Is data warehousing holding back the advance of analytics?
Published:
Content Copyright © 2013 Bloor. All Rights Reserved.
Also posted on: Accessibility
I have worked in data warehousing and analytics since the idea that Business Intelligence solutions had to offer more than reports added onto operational systems became accepted. But of late, I am facing a realisation: By extracting data from the operational environment, and loading it into a business intelligence environment, we introduce limitations that defeat the basis of why we set about doing it in the first place.
In a traditional data warehouse environment you have complex software to extract data, transform it, and reload it into a new location. Increasingly, that procedure takes a very long time, even when you throw very expensive hardware and software at it, because of the sheer volume involved.
When we have the data, the next step is storing it in a third normal form layer, to isolate the data from changes, and make it independent of future change – all very worthy, but again complex and time consuming. No end user can actually use the data in third normal form so we move the data again into a simpler format in a presentation layer, which also takes time.
The net result is that we have tied up immense amounts of intellect and capital to deliver data to the business that is heavily compromised by latency, cost, and difficulty of use.
As data has gotten really big, we have introduced big data solutions such as Hadoop, which remove some of the complexity by avoiding the structured stores, and exploit the capability to deliver affordable scalable solutions using commodity hardware. There is still a lot of complexity in the solution, because the means of extracting value require MapReduce programming, which is still an arcane skill and not for the average user.
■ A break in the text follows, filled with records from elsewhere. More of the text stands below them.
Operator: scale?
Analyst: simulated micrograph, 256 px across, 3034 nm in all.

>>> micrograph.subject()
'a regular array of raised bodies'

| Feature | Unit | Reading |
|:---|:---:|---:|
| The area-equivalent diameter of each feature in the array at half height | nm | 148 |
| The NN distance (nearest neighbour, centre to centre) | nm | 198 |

So, after twenty years, I am starting to think the orthodox solutions have run their course and we need to think differently. So when I see something like the Pervasive combination of RushAnalytics and DataRush I am starting to see a solution that offers light at the end of the tunnel. What is required is something to enable Business Intelligence to provide business with insight quickly and affordably. That means commodity hardware, not expensive technical solutions, and software that supports rapid iterative development using visual interfaces, and not complex, arcane programming skills. So we need something that is fast, easy to use, and affordable. If we can tick those boxes, we are starting to get to a position where we can keep up with the demand that the business has for analytics, at a price that makes it economically feasible.
What Pervasive is offering is a platform that offers data access, transformation, analysis, visualisation and delivery using KNIME, an open source visual data analysis workflow environment, on top of Pervasive DataRush parallel dataflow architecture. This means that with Pervasive RushAnalytics, you do not have to move the data into a specific data store before you can start to analyse it. Now domain experts can start to gain insight from data in time spans that are in a different league to the days that traditional analysis takes, and is being achieved on commodity technology. This offers what business really craves – speed of return on investment that is measured in hours, or even minutes, not weeks!
KNIME offers the tools to address the data mining tasks that are required for risk management, fraud detection, and superior decision support that includes association rules, classifiers, clustering, principal component analysis and regression – all of the things that are key to effective data mining, and all via a graphical interface, so it’s point and click, not code and sweat. That workflow is then executed on the highly parallel Pervasive DataRush processing engine.
When I first came across DataRush a couple of years ago, I thought it was the best-kept secret in the IT industry. It is designed to enable code to work in parallel across multiple cores without having to redesign things to exploit the additional cores as we move from a single threaded environment up through the various permutations of twin core, quadruple, eight core, sixteen core etc. DataRush detects the number of cores and nodes available at runtime, and adjusts the processing workflow to exploit them, so its model is “Build once and run on whatever,” – total future proofing.
I am hoping that this is a sign that we are ending the world, as we know it, where analytics is held back by the technology we make it run on. We enter a new era in which analytics can run unfettered and deliver the returns that we all crave, which is an exciting prospect.